Chris Plante co-founded Polygon in 2012 as editor-at-large and is now editor-in-chief. He also created and occasionally teaches NYU’s Introduction to Games Journalism course.

Microsoft's E3 press conferences have a unified structure.

There's the section about video games, the section about family games, the one about sports and the one about Kinect. After a few years of watching a handful of executives tweak the script, you feel like playing press conference BINGO, waiting for the latest mention of Fable or Halo to complete a line. Of course, this could be the year they don't devote a chunk of the event to apps and business partnerships, after all, the heads of the company have emphasized a renewed focus on games, but I'll be surprised if at least a portion of the marketing pitch doesn't involve, let's say, HBO Go.

The press conference, on a theatrical level, are oddly experimental, in the way only a monolithic company with bottomless pockets can afford to be. One year, before the show, I entered a fake home through a fake window, unperceptible to the impossibly beautiful but fake family of Los Angeles actors, all of them pretending to eat popcorn and play Xbox on their stainless, but real Scandinavian couch. Then there was the moment on the press conference stage — well, above it actually — a family materialized, trapped inside a human-sized diorama.

Microsoft's a puzzling company, behaving in ways maddeningly predictable and astonishingly inspired at the same time, without seeming to notice the collision of board room practically and art school creativity. The result is lame and it's wonderful, it's gaudy and it's fabulous, and it's all happening at once. Honestly, I look forward to seeing it — whatever it is.

Anyway, here's my best prediction for how the Microsoft press conference will go this year. Adjust your BINGO cards and post-modern art criticism accordingly.

And speaking of predictions, here's my prediction for E3 2014 press conferences from an entire year ago.

(Watch on YouTube)

UPDATE (6/4/2014): I'll just leave this list of the 46 new apps and corporate partnerships here.

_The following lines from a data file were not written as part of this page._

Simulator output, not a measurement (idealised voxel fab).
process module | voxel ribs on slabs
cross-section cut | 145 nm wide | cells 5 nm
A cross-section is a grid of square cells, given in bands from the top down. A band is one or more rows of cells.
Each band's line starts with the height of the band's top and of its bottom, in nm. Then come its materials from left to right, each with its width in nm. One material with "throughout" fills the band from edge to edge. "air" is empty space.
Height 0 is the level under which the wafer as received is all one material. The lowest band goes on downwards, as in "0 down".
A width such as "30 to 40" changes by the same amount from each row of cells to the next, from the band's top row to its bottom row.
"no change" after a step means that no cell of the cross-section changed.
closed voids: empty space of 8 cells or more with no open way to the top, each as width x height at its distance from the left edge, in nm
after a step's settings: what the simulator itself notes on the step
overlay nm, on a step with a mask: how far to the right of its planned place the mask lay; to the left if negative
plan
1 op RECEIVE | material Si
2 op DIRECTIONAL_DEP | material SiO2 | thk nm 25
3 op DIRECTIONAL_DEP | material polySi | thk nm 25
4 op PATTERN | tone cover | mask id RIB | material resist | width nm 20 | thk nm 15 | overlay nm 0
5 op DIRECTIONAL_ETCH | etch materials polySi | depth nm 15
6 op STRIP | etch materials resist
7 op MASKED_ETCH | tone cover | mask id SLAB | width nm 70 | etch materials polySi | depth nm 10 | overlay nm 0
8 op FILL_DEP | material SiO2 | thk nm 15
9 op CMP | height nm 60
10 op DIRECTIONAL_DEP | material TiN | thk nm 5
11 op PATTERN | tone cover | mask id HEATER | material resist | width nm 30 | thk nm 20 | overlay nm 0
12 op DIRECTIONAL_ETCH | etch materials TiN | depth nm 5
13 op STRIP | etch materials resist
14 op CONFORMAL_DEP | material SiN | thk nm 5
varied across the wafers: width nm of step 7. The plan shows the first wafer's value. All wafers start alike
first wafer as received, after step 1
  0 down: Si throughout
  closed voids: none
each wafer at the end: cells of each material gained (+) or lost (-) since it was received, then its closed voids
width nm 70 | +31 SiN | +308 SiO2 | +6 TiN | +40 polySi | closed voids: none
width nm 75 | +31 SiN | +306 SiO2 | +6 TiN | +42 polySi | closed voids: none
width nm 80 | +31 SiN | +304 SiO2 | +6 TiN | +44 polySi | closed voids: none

UPDATE 2 (6/8/2014): As we approach the Microsoft press conference, I concede to the Internet! About half of this prediction will probably be incorrect. Yes, you were right, Internet. I was wrong. With Microsoft's new apps and business partnerships announced ahead of the show, their presser is all but guaranteed to play directly to its base of hardcore fans, with the company spending the majority of its conference on games, games, games.